Blog / Product

The evolution of ClickHouse Cloud: new features, superior performance, and tailored offerings

author avatar
ClickHouse Team
Jan 27, 2025 - 11 minutes read

ClickHouse Cloud was built in record time and brought to market in December 2022. Since then, over a thousand companies have onboarded their workloads into our managed service, and every day, they now collectively run 5.5 billion queries, scanning 3.5 quadrillion records, on top of 100PB of data!

Over the past two years, we've gained valuable insights from working closely with our users. We continuously listen to their feedback and release new features to meet their evolving needs. We started by focusing on broadening deployment options for our users, by extending support to include all major cloud providers – AWS, GCP, Azure, and AliCloud – and adding support for more regions – we now support 25 regions in total.

We also added new capabilities aimed to reduce time-to-value across data onboarding, operational controls, and analyst tooling. As some examples, we:

  • Announced ClickPipes, a managed ingest service initially focused on Kafka-compatible services, and extended it to other streaming services like Amazon Kinesis, as well as capabilities for continuous and bulk-load data from object storage.
  • Joined forces with PeerDB to add the best change data capture (CDC) technology to ClickPipes, initially focused on Postgres, with more connectors to follow.
  • Relentlessly improved analyst experience, by joining forces with Arctype to bring the best GenAI-assisted SQL Console for ClickHouse Cloud, and extended these capabilities to add query API endpoints and dashboards. We ensured a smooth experience by natively integrating these capabilities with our cloud console.
  • Continued to harden our managed database upgrades, one of the most compelling features of our cloud offering, by investing significant cycles into change management and introduction of release channels to provide users with greater control and flexibility in managing upgrades.
  • Added a Bring-Your-Own-Cloud (BYOC) deployment option for AWS, via which users can continue to get the benefits of a fully managed service while their data stays in their VPC.

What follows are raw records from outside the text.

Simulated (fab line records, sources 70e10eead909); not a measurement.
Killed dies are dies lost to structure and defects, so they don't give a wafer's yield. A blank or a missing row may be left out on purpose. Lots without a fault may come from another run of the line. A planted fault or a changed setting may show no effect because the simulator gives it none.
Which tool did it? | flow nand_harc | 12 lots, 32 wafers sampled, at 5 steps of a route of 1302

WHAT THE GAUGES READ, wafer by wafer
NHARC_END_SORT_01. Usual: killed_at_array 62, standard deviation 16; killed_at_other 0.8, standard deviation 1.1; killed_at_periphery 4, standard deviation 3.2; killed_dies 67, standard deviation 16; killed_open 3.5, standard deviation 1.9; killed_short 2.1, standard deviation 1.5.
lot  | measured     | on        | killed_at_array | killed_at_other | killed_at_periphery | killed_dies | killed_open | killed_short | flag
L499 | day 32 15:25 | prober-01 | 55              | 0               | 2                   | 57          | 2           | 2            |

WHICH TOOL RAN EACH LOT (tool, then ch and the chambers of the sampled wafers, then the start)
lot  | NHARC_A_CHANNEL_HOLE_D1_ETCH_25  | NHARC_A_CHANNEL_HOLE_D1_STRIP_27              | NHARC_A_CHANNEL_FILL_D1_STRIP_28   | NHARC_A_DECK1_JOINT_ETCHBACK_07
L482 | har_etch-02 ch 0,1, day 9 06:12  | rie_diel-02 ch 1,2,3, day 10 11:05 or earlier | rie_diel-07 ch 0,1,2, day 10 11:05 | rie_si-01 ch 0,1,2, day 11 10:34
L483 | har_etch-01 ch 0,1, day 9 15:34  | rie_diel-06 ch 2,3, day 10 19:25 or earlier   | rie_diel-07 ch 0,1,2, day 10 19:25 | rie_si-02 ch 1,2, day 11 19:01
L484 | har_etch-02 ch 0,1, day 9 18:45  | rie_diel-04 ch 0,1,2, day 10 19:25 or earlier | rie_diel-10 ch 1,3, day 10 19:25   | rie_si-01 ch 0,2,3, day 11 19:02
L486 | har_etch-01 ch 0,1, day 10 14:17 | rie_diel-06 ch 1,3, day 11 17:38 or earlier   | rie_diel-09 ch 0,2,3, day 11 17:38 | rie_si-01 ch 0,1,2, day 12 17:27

Evolving Existing Deployments

In the process of building and operating our offering for the last two years we learned a lot from our users about their workloads and requirements, and have been hard at work to not only build features but also fundamentally evolve the underlying architecture of our cloud. As we head into 2025, we are excited to announce a number of significant improvements for the main ClickHouse Cloud offering stemming from these insights.

Compute-compute separation

ClickHouse Cloud now supports compute-compute separation, enabling multiple compute replicas to access the same underlying data storage concurrently. This architecture allows for independent scaling of compute resources to handle diverse workloads without data duplication.

This results in much better workload isolation and consistent performance for each type of workload. For example, it is now possible to separate writers from readers, API users from human users, and different types of consumers, by offering them separate compute groups and limiting compute resources accordingly. Separating compute into separate groups also results in significant cost savings due to the ability to right-size each compute group versus over-provisioning overall compute for peak performance (read this blog for more details).

"What used to take 8 hours now takes 30 minutes or less. No noticeable impact on the other services. A+ feature!"

Cypress.io

warehouses_evolution.png

Automatic scaling evolution

We are introducing a new mechanism for vertical scaling of compute replicas, a concept we call "make before break" (or MBB). With this new approach, we add replica(s) of a new size before removing the old one(s) during the scaling operation. This results in more seamless scaling operations that are less disruptive to running workloads, because no capacity is lost during scaling. It is especially important during scale-up events as it is triggered by high resource utilization and removing replicas will make it worse. As a result, we can now introduce more agile scale-up and scale-down policies, helping automatically right-size compute resources to bursty workloads.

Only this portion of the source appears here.